Heating the pan

Joined
Feb 25, 2009
Messages
222
Location
TX
So I'm in the middle of a timing belt change on my son's car, but waiting for a part to be delivered in a few days. I needed to do an oil change on it also. I know that it's best to drain oil shortly after a car has reached normal operating temp, but given the fact that the car can't be started now, can't I just take a heat gun and warm up the pan to get a more effective drain out? Thanks.
 
Agree with everything being said. Even more, with a heat guns you'll likely burn the protective paint on your oil pan (or even burn the pan itself if it's plastic as on some Ford and VW). Just drain the oil and don't look back.
 
Drain the oil cold, it isn't going to make any difference in the world for the one time you're doing it. If you feel bad about it let the oil drain an extra hour or so.
 
It’s not so much the heat that you need. It’s the stirring up of the oil to keep everything in suspension.

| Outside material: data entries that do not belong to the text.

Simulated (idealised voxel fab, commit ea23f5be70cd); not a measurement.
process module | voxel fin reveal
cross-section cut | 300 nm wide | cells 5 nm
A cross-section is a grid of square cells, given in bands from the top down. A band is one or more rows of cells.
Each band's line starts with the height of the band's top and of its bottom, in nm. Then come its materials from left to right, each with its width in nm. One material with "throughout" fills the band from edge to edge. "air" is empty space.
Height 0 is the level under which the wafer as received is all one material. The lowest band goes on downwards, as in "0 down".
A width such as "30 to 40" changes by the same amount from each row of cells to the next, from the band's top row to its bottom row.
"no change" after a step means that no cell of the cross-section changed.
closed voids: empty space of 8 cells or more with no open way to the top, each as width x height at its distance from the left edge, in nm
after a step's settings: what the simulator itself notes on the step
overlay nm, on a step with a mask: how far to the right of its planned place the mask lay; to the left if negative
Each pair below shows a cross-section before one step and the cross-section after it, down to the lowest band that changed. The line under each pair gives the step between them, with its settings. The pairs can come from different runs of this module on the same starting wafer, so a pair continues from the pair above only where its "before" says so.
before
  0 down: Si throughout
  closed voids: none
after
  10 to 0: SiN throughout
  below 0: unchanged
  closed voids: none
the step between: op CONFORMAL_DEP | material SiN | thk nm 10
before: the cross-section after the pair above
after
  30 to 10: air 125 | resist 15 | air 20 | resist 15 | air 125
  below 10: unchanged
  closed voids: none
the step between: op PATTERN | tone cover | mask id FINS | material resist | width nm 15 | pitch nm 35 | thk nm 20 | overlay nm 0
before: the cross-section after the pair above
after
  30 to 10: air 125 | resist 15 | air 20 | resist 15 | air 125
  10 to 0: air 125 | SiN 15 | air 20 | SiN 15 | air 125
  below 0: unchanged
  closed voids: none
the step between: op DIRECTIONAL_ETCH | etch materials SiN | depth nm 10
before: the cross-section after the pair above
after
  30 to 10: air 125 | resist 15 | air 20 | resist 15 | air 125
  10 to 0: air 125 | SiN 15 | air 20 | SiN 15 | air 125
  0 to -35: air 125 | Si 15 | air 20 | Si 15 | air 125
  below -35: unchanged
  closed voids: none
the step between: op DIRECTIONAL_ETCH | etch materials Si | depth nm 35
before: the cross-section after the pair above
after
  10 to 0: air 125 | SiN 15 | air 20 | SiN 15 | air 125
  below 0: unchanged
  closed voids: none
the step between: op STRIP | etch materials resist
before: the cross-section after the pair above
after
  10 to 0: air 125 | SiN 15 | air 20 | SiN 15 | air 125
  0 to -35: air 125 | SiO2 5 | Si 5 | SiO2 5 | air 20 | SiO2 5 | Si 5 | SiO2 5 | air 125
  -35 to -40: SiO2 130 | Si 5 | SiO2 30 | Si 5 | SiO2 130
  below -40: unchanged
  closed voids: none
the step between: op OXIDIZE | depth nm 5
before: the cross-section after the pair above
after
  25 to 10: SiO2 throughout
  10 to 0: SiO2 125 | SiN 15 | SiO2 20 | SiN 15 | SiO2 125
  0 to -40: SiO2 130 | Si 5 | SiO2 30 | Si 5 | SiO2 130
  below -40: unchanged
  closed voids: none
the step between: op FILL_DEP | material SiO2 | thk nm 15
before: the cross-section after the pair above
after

If that worries you, change the oil at another time so you can drain it after running the engine.
 
I agree with all of the above suggestions, and technically, all the "bad stuff" is now in the pan after sitting for this long.
If you wanted another alternative, they do make a magnetic, electric pan heater that you might find a useful addition to your toolbox.
 
I have never changed oil on a warm motor if I have the option to skip it. The cool oil comes out just fine. maybe it flows slightly slower, but I know it has all drained into the pan after sitting over night meaning less mess when taking the oil filter off and much less likely to get hot oil all over my hands/arms. Also, I am much less likely to burn myself by accidentally touching the exhaust.
 
I agree with all of the above suggestions, and technically, all the "bad stuff" is now in the pan after sitting for this long.
If you wanted another alternative, they do make a magnetic, electric pan heater that you might find a useful addition to your toolbox.

no it's clining to the metal parts in the engine. But heating the oil just in the pan won't get the warm, higher solubility oil all over the engine to suspend the varnish precursors again.
 
no it's clining to the metal parts in the engine. But heating the oil just in the pan won't get the warm, higher solubility oil all over the engine to suspend the varnish precursors again.
If the oil was hot while it was running and all the oil went to the pan when it was shut off, how is that any different than draining the oil hot?
 
Since you are already doing internal engine work, I would wait until the work is complete. Run the car long enough to confirm everything is functioning properly then change the oil.
 
Thanks for all the replies fellas, I learned some new stuff in the process. I just changed it today. Jacked it up to one side in the morning, and loosened the plug just enough for a small trickle for the whole day. Dripped until nothing left in the evening. Worked out great.
 
I've been changing my own oil for about 44 years and you could probably count on your fingers the number of times I've changed oil on a hot engine. I normally try to change oil after the car has been sitting all night and is stone cold. When it's been sitting for several hours as much oil as is going to has already drained to the oil pan so pulling the plug just lets it out.